- Firm demand and tight prompt supply support sentiment
- Muted fixtures, weak enquiries weigh on rates amid ample tonnage
Dry bulk coal freight rates showed a mixed trend w-o-w as of 24 March, supported by firm demand and tight prompt vessel supply, while weak cargo activity and ample tonnage weighed on sentiment amid bunker volatility. Bunker prices rebounded after the previous session’s decline, with volatility persisting amid ongoing geopolitical tensions despite a temporary pause in military action.
The Baltic Dry Index edged lower, reflecting softer sentiment amid slower fixing activity and cautious chartering despite steady cargo flows. Panamax and Supramax segments also saw mild pressure, indicating subdued momentum across the dry bulk market.
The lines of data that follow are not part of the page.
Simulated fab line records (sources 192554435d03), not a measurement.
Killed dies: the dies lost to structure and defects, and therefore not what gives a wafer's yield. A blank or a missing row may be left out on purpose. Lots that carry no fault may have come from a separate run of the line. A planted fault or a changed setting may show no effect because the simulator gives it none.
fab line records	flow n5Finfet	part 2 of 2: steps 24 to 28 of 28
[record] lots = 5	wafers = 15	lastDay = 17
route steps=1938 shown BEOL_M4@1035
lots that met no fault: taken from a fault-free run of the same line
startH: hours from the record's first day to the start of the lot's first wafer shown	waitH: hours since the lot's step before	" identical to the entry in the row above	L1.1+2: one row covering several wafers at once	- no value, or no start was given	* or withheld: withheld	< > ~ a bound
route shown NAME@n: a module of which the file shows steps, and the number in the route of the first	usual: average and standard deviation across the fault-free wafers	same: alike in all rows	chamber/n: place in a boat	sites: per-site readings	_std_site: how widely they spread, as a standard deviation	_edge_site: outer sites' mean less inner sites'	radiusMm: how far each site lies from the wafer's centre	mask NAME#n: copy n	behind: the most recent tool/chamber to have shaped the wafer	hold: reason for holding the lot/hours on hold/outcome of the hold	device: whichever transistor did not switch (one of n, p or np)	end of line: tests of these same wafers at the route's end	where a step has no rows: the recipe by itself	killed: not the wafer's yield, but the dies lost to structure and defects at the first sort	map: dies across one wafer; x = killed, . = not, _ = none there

A shipbroker said, “Yesterday there was a correction in bunker prices, but it is difficult to take a call at this moment; rates are volatile.”
Route wise updates:

In the Atlantic basin, tightening prompt vessel availability supported sentiment, though subdued activity and limited market impetus capped stronger momentum. Market participants indicated that activity remained slow, with one broker noting, “Market is a bit dull. Traders are hoarding cargoes and waiting for the market to fall.”
Adding to the cautious tone, sources indicated that the Supramax segment continued to face pressure due to muted fixtures and weak tonnage demand, alongside ample vessel availability. Overall activity remained thin, reflecting limited fresh enquiries.
A market source said, “No recent fixtures to be honest. Charterers are postponing their laycan.” adding that trading information remained limited.
Another source told BigMint, “It’s a difficult time for charterers to move cargo, with only urgent requirements being fixed. We should have a clearer picture in the next few days.”
The source added that fixture visibility remains limited, with brokers seeing little activity and some headowners fixing directly with charterers, indicating a quieter and less transparent market.
Reflecting mixed sentiment, another ship broker said, “Freight sentiments, I feel, are sideways to a little upwards.”
Outlook
Freight sentiment is expected to remain mixed in the near term, with tight vessel availability supporting some segments, while weak enquiries and ample tonnage continue to pressure others. Market participants are likely to stay cautious amid bunker uncertainty, with clearer direction expected as demand visibility improves.